A second pattern is needed to capture the nor case as combine will match the
longest sequence first.  So without this pattern we end up de-optimizing nor
and instead emit two nots.  I did not find a better way to do this.

Note: This patch series is working incrementally towards generating the most
      efficient code for this and other loops in small steps.
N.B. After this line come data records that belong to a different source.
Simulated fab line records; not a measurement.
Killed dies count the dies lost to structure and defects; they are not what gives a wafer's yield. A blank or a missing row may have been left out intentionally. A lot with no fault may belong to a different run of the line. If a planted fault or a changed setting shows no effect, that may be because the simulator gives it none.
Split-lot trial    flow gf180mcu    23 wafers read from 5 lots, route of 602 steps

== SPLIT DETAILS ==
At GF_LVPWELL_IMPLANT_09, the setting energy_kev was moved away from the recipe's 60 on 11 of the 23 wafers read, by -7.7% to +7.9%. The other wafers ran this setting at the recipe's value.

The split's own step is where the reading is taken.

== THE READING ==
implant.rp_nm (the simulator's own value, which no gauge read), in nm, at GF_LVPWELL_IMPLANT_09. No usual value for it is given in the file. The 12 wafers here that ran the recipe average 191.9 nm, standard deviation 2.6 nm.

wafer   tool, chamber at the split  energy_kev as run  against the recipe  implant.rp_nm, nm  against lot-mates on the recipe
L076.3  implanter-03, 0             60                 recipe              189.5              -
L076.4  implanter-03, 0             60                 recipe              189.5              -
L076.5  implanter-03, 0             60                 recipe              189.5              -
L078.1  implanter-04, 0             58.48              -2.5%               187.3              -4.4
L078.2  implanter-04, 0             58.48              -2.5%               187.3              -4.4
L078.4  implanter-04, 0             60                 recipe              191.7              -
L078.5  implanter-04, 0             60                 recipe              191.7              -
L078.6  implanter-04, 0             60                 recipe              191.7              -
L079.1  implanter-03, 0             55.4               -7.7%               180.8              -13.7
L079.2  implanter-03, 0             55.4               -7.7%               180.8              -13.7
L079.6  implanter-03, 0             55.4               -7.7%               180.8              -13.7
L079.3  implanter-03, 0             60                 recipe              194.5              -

Bootstrapped Regtested on aarch64-none-linux-gnu and no issues.

Ok for master?

Thanks,
Tamar

gcc/ChangeLog:

	* config/aarch64/aarch64-sve.md (*fcm<cmp_op><mode>_bic_combine,
	*fcm<cmp_op><mode>_nor_combine, *fcmuo<mode>_bic_combine,
	*fcmuo<mode>_nor_combine): New.

gcc/testsuite/ChangeLog:

	* gcc.target/aarch64/sve/pred-not-gen.c-1: New test.
	* gcc.target/aarch64/sve/pred-not-gen.c-2: New test.
	* gcc.target/aarch64/sve/pred-not-gen.c-3: New test.
	* gcc.target/aarch64/sve/pred-not-gen.c-4: New test.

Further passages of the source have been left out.